Prabowo, however, remained calm amid the charges and even gave a five-hour interview to American journalist Margaret Scott before he was questioned by a military council in early August.
''They put me down in the gutter,'' Prabowo reportedly said.
The public pressure and the downfall of Suharto have prompted the military to set up a military council to question Prabowo and two other Kopassus officers.
On Monday, Prabowo was fired from all posts in the military while his two sidekicks were stripped of their authority but allowed to remain in the army.
''They must be held responsible for their attitude and action which obviously violated the officer's code of honour and damaged the image of the armed forces,'' Wiranto said.
Western military sources said Wiranto dragged Prabowo before the council to boost the military's credibility, preserve his own position and solidify his support.
''It is not clear whether Prabowo is the anti-Christ who orchestrated everything. There may be a tendency to use the council by senior figures to offload their own sins on him,'' a foreign military attache said.

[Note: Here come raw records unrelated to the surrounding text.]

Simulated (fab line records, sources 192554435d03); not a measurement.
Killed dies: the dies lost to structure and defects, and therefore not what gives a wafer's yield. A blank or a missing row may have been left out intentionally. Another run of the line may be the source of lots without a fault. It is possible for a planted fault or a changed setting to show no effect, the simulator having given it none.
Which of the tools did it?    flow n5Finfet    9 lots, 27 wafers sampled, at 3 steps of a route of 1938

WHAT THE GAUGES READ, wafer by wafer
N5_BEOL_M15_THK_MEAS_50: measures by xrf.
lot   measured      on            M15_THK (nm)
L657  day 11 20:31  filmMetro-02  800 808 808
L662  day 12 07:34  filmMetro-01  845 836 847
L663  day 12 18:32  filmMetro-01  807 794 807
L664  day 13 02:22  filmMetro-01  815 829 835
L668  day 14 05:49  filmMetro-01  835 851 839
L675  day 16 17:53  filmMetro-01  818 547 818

Now that the three-star general's career is coming to an end, a former colleague said Prabowo was not really prepared to have such a burdensome responsibility. Prabowo rose fast through the ranks when Suharto was in power. He was the first among his classmates to reach such high positions, no doubt with help from his father-in-law.
Among the army elite circle, Prabowo is considered as a ''sick person''. Often brash, he was said to have a ''split personality''. But what he wanted, he always got, most probably assisted by Suharto.
Ironically, with Suharto gone, Prabowo had a real opportunity to show who he really was. But it was too late.